Silk Road Glass in Korea

Date: 

Friday, September 30, 2011, 9:00am to 5:00pm

Location: 

S153, CGIS South Building, 1730 Cambridge Street, Cambridge, MA 02138

Early Korea Project workshop

 

People Involved:
James Lankton
Kim Kyu Ho
Kwon Oh Young
Lee Insook

Contact Person: Mark Byington

Sponsored by: Northeast Asian History Foundation

This workshop will bring new attention to how the study of ancient glass, including scientific analysis, can inform what we know about the past and suggest new questions, approaches, and interpretations of how technology and society changed and developed in the early states of Korea.

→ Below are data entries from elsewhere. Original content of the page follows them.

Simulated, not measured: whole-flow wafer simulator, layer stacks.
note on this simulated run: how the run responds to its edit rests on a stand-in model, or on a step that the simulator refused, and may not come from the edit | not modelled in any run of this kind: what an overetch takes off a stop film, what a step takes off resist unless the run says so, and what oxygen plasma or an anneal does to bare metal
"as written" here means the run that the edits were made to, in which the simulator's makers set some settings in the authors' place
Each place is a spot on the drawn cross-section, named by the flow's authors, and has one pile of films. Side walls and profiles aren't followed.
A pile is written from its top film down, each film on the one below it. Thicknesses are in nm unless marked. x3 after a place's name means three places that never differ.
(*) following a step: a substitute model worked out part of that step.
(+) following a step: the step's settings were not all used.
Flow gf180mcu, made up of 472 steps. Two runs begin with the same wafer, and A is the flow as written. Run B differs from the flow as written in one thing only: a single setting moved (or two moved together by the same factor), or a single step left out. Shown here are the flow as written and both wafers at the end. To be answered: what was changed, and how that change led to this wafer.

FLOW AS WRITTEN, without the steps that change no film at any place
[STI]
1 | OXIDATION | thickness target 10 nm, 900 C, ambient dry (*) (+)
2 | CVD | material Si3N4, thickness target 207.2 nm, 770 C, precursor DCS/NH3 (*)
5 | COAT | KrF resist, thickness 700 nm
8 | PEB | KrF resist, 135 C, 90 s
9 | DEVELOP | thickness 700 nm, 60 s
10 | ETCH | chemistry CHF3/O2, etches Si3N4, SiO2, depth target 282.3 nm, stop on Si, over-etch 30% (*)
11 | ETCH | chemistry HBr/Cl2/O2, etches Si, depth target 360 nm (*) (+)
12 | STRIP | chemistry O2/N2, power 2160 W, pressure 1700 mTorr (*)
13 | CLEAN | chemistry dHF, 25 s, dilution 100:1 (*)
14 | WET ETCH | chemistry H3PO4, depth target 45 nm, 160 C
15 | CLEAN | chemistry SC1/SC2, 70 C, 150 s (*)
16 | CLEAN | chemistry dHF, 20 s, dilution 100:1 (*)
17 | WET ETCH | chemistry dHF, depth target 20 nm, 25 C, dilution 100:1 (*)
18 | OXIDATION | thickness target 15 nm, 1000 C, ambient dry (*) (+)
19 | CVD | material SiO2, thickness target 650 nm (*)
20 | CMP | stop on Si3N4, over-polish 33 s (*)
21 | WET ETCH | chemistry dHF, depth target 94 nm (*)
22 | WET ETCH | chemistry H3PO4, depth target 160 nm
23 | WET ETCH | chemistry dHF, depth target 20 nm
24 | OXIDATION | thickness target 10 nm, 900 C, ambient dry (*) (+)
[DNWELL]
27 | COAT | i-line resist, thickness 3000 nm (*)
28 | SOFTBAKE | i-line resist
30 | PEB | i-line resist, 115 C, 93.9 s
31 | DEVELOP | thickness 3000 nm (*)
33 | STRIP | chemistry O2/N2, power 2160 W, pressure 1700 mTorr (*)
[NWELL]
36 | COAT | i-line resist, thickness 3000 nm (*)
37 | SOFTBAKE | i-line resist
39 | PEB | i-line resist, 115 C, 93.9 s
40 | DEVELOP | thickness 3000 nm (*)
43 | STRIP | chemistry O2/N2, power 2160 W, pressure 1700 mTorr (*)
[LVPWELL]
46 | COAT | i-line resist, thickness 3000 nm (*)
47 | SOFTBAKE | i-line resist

The Korean peninsula extends from the Eurasian mainland, attached to what is now northern China but surrounded on its long coastline by open water. While many Korean and Chinese scholars, and certainly such standard texts as the Samguk sagi (12th c.) and Samguk yusa (13th c.), would emphasize the attachment to China, new types of archaeological evidence demand a fundamental reassessment of the cultural influences that were important in the formation of early Korean identity and statehood. An essential part of this new evidence comes from the careful study, including quantitative scientific analysis, of glass objects found at Korean archaeological sites. We suggest that this glass evidence remains under-appreciated among historians and archaeologists working in Korea, in part because there are so few experts on early glass in Korea, and in part because of the traditional divide between Korean humanities-based archaeology and contemporary science-based archaeological investigations.

Recent work has shown that while the earliest glass found on the Korean peninsula (late 3rd to early 2nd c. BCE) indicates a strong link to mainland glass technology, by the turn of the 1st millennium BCE/CE the picture was changing to glass, mostly beads, with a chemical composition matching that produced in South and Southeast Asia. The massive quantities of glass beads found at Korean sites, and the privileged place often given, as indicated by deposition in prestige graves, begin to indicate the importance of beads in developing Korean societies. At the same time, because glass is well preserved in the acid Korean soils, the excavated glass is often the best remaining evidence for the types of external contacts, with concomitant flow of people and ideas, between early ‘Koreans’ and the wider world. Based on our studies so far, these contacts were both by sea, along the maritime Silk Routes, and by land, either via the well known oasis routes around the Taklamakan Desert, or via the less-studied steppe routes far to the north.

We have proposed this workshop, sponsored by the Early Korea Project at Harvard University, as a starting point for a wider investigation, presentation and interpretation of the glass evidence found in Korea. Our working title is ‘Silk Road glass in Korea,’ and we hope to produce a volume, to be published in both English and Korean, that will bring new attention to how glass study, including scientific analysis, can inform archaeology and suggest new questions, approaches and interpretations. Our goals for the workshop are to present our current thoughts and the state of our research to a scholarly audience, with the expectation that outside opinions will greatly benefit our thinking, both in terms of helping us to clarify points that remain poorly articulated, and to supplement our understanding of early production and exchange systems.

The four speakers at the workshop will be Insook Lee, former Director of the Busan Museum, providing a general background to Silk Road glass in Korea and an overview of early glasses in Korean archaeology; Oh Young Kwon, Director of the Hanshin University Museum, speaking on the historical and archaeological contexts of Korean during the Three Kingdoms Period; Gyu Ho Kim, Professor of Conservation Science at Gongju National University, reviewing early primary glass production in Korea; and James Lankton, Senior Research Associate at the UCL Institute of Archaeology, telling some of the ‘Silk Road stories’ of glass beads and vessels, revealed through the chemical compositional analysis of glass found in Korea.